A Love Letter To Those Unafraid To Feel

By

I’m going to come out and say it: Being a feeler is a bit of a mixed bag.

On one hand, we see the world through pretty spectacular lenses. When we ride the train, surrounded by people immersed in their own heads, we read stories from their faces. Our own life stories are earmarked by recollections of soaring love, heartbreak, tears and growth. We have access to the full spectrum of human emotion, a reality we’d never trade away. We make meaning of life –– the breaks, the lessons, the people who’ve come and gone –– and we master the art of connecting to others. We tether ourselves to their pain, ensuring they don’t feel alone.

On the other, we don’t get the luxury of detachment. When our hearts get broken, we don’t get to walk away unscathed. Instead, we ache. We sob, we beg, we mourn. When the ones we love are hurting, we carry their pain with us
–– into work, into our relationships, on running trails, beneath our blankets under the cover of night. We can’t release our worry, our concern. In a world seemingly flooded with pain, we cannot help but be immersed, laboring to put love where a wound once was.

Somewhere along the line, feelers learn that our emotionality is a mark of weakness. ‘Wipe away those tears,’ we are told. ‘Carry on.’ Sensing disapproval, the risk of rejection, we learn to shrink. We teach ourselves to grin through every emotion, through the strain of sadness that shoots through us when we see an ex-lover or the self-doubt that stabs our sternum whenever we find ourselves standing alone. ‘Be strong,’ we whisper to ourselves.

But I’m here to say that we are strong. In our feelings. As we are. Hearts bleeding, breaking, bursting to life.
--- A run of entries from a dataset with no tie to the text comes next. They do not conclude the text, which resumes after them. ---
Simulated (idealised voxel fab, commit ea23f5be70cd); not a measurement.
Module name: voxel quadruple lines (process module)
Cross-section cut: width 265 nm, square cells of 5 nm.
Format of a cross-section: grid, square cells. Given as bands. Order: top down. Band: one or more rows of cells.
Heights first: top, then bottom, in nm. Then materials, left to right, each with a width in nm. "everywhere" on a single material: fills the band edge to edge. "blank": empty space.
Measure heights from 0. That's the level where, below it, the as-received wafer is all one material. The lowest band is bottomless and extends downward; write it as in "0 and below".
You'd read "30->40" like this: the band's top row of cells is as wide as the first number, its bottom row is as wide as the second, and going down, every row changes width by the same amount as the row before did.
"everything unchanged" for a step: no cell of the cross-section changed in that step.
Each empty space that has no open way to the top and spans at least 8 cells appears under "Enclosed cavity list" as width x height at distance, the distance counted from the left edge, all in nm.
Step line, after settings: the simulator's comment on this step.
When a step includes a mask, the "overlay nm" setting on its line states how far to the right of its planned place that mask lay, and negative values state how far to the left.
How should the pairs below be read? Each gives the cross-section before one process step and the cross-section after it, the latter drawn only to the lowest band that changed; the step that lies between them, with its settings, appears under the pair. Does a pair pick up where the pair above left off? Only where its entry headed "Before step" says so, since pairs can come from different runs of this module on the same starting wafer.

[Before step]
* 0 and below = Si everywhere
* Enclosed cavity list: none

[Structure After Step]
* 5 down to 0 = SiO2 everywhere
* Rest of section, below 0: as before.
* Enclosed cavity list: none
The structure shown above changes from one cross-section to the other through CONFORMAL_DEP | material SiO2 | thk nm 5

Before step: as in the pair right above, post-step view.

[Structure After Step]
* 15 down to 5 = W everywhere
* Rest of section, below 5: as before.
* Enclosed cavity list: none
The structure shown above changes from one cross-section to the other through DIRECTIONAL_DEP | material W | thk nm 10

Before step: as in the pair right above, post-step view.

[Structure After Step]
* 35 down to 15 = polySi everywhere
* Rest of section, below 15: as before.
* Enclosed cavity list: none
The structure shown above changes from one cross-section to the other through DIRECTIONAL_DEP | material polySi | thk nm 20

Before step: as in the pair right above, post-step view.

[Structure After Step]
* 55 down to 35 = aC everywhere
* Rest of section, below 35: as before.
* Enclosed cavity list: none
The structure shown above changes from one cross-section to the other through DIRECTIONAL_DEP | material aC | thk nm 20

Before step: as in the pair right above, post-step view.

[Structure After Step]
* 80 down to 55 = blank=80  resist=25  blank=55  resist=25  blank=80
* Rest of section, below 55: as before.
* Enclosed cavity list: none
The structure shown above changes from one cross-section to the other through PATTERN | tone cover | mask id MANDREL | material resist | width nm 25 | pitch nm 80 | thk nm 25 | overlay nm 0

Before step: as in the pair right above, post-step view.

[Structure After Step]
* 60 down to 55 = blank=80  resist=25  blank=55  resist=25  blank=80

To the feeler reading over this, how many people have you cradled through their pain? How many stories have you shouldered, eyes open with empathy, and permitted someone to rest in their honesty? ‘I can’t believe I told you all that,’ they tell you, and you nod. You reach for their shaking hands, the words they need pouring from your lips. You are a healer, capable of both seeing the brokenness in somebody and granting them the bravery they need to jump over it. Your presence, soft and unafraid, tells them they can trust you.

How can this be anything but tremendous strength?

The fact of the matter is, feelers, that the very people criticizing our sensitivity are the ones who rely on it to journey forward. Consider the last person, someone close to you, who asked you to shrink. Have you not held that person through their heartbreak? Anticipated their worries, surprised them with your presence, made them feel seen? The criticism –– the dismissal of our feelings as weakness, oversensitivity, melodrama –– only comes about when it’s not convenient.

So, let’s make this pledge together, feelers. Let’s promise ourselves this:

We are not going to apologize for feeling. We won’t explain away the depth of our hearts, the magnitude of them breaking. We won’t say sorry for our tears, for the hurt we sustain when someone leaves. We’ll work, instead, to understand this as an integral mark of who we are. We’ll stand strong in the courage we’ve found to stand, eyes and heart open, and feel every inch of our lives.

Anybody who asks otherwise is asking for us to shrink. And, I can promise this to be true: We are worth every inch of space we occupy.